China / Society

Taxi passengers gain new clout

By Cao Yin and Su Zhou (China Daily) Updated: 2014-10-23 07:56

Taxi passengers gain new clout 

Taxis wait for customers in Handan, Hebei province. Regulations that will hold drivers to higher standards and give passengers the right to refuse payment go into effect on Jan 1.  Hao Qunying / For China Daily

A new taxi industry regulation will allow passengers to refuse to pay fares if drivers break certain rules.

According to the regulation, which comes into effect on Jan 1, if drivers don't use meters properly, don't get passengers to destinations on time, don't give receipts or don't accept payment by subway cards, passengers can refuse to pay the fare.

The regulation also requires drivers to choose the most direct route, and says they cannot refuse passengers' requests, negotiate the price or drop off passengers in the middle of the trip.

Drivers who don't obey the rule may be punished with fines ranging from 50 yuan to 200 yuan ($8 to $32)

In addition, the regulation creates more detailed standards, including rules that drivers cannot smoke or eat food with strong smells.

The regulation encourages cities to develop a taxi appointment service through phone, mobile app or website.

Zhang Jinfang, 28, said that taxi services in Beijing have improved a lot recently, but there are still some problems.
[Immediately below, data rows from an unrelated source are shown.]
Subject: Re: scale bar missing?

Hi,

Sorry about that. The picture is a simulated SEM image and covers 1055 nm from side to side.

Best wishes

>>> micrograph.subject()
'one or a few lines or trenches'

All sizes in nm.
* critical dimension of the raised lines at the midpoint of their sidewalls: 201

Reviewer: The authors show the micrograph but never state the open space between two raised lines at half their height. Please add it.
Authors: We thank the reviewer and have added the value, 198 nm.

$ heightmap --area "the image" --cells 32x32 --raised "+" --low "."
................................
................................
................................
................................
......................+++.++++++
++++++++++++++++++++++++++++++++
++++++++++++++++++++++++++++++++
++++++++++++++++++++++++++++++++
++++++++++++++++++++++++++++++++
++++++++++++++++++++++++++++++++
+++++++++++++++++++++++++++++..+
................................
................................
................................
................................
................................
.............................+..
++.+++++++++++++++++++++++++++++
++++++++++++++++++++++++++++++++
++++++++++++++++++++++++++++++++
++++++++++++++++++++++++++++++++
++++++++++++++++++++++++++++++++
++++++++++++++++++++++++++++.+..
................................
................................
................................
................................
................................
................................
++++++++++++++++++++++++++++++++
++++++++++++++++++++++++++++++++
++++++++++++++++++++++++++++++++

"I always noticed that drivers like to make phone calls when they are driving, or are too focused on the mobile apps that alert them of coming orders from other passengers," said Zhang. "This really distracts the driver's attention and it's not safe."

A driver surnamed Shen in Beijing approved of the regulation, saying some drivers' bad behavior had damaged the industry's image.

"As licensed drivers, we should set stricter standards for ourselves and provide passengers better service. We must give receipts if customers ask, which is a difference from unlicensed cabs," Shen said.

But he said passengers who break appointments should be also punished.

"If I fail to keep an appointment, my company will quickly find and criticize me, and I might be fined. But most of the time, it's the passengers who don't keep an appointment," he said.

"A mutual understanding must be established between passengers and us," he added.

Yu Lingyun, a professor specializing in traffic laws at Tsinghua University, spoke highly of the regulation, saying its enforcement will alleviate the problem of unlicensed taxis in the capital.

There are some problems with smartphone applications, like drivers who don't show up or who want more money, so it's urgent to regulate them, Yu said.

In the United Kingdom, for example, passengers are accustomed to booking taxis, "but in our country it's in the beginning stage", he said.

He suggested taxi companies make a blacklist of passengers who break appointments without good reason.